Developing a Global Engineer: Study Abroad Experiences of Engineering Majors in One University System

  • Author(s): Seccia, Lesley
  • Advisor(s): Ho, Hsiu-Zu
  • Conley, Sharon
  • et al.
Abstract

ABSTRACT

Extensive literature on study abroad outcomes documents the benefits of study abroad for all undergraduate students, regardless of academic major. However, engineering majors, at 5% of all undergraduate students nationally who study abroad, are substantially less likely to study abroad than their social science peers, at 17.3% participation (IIE, 2016). Yet engineering majors have much to gain from international experiences: engineering is a global profession, and these future engineers will be expected not only to work in diverse teams but also travel and work abroad.

The purpose of this study is: (a) to explore the goals, motivations and challenges or barriers that undergraduate engineering majors face in their decision-making regarding study abroad, particularly in comparison to those motivations and barriers identified in the literature; (b) to identify outcomes of study abroad for this group of students and how they believe study abroad might impact their future; and (c) to explore students’ decision-making regarding engineering study abroad from academic advisors’ perspectives. These advisors not only support undergraduates’ academic needs on campus but also help them plan for study abroad.

The theory of reasoned action (Fishbein & Azjen, 1975) and transformational learning theory (Mezirow, 1991) formed the theoretical framework for this study. Combined, these theories form the basis of a conceptual model to explain the decision-making process of studying abroad and how study abroad can be a transformative learning experience for study abroad participants.

This study employed a mixed methods methodology (Creswell, 2014) to address the research questions. First, a survey was sent to engineering undergraduates who had participated in study abroad at 8 different undergraduate institutions within a university system. Then, based on survey responses, in-depth interviews were conducted with 11 of the survey participants. Concurrently, 7 academic advisors were interviewed in order to shed light on the advising process for engineering majors to study abroad.

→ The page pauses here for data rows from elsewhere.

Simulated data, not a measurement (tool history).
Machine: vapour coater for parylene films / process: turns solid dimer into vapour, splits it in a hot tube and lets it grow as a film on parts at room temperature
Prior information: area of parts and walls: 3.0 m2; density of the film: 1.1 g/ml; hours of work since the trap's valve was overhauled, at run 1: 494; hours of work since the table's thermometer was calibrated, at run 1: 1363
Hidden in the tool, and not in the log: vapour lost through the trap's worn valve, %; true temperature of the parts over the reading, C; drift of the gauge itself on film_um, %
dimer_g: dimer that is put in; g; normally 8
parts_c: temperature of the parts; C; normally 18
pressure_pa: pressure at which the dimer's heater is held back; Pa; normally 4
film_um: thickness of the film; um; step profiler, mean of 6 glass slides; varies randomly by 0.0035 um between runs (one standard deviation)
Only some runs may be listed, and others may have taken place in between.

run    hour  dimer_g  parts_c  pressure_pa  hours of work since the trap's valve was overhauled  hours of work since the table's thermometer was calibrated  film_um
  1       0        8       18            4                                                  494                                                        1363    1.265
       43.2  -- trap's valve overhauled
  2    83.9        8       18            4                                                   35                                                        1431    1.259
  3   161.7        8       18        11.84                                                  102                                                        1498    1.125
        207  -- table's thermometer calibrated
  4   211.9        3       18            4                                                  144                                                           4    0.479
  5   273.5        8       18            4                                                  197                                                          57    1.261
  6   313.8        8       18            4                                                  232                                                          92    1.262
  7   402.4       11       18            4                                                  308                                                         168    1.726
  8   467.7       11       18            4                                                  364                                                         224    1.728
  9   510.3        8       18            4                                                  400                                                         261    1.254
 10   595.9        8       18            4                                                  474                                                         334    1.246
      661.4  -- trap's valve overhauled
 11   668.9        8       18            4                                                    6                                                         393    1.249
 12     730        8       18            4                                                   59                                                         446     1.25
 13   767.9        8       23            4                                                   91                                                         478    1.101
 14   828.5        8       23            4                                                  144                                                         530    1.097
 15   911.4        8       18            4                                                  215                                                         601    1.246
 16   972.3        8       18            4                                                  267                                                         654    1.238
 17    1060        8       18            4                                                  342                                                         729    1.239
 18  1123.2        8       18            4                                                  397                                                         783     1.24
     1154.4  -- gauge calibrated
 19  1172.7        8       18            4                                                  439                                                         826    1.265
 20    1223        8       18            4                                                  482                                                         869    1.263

Personal and institutional factors were found to be the primary considerations in deciding whether to study abroad. Personal factors included students’ desires for cultural experiences and their internal drive to overcome any obstacles they faced. Institutionally, curriculum restrictions for engineering majors and student fears about delay in graduation challenged study abroad participation. Outcomes included students’ alteration of career plans, increasing their insight into other cultures, and increasing their comfort with working abroad.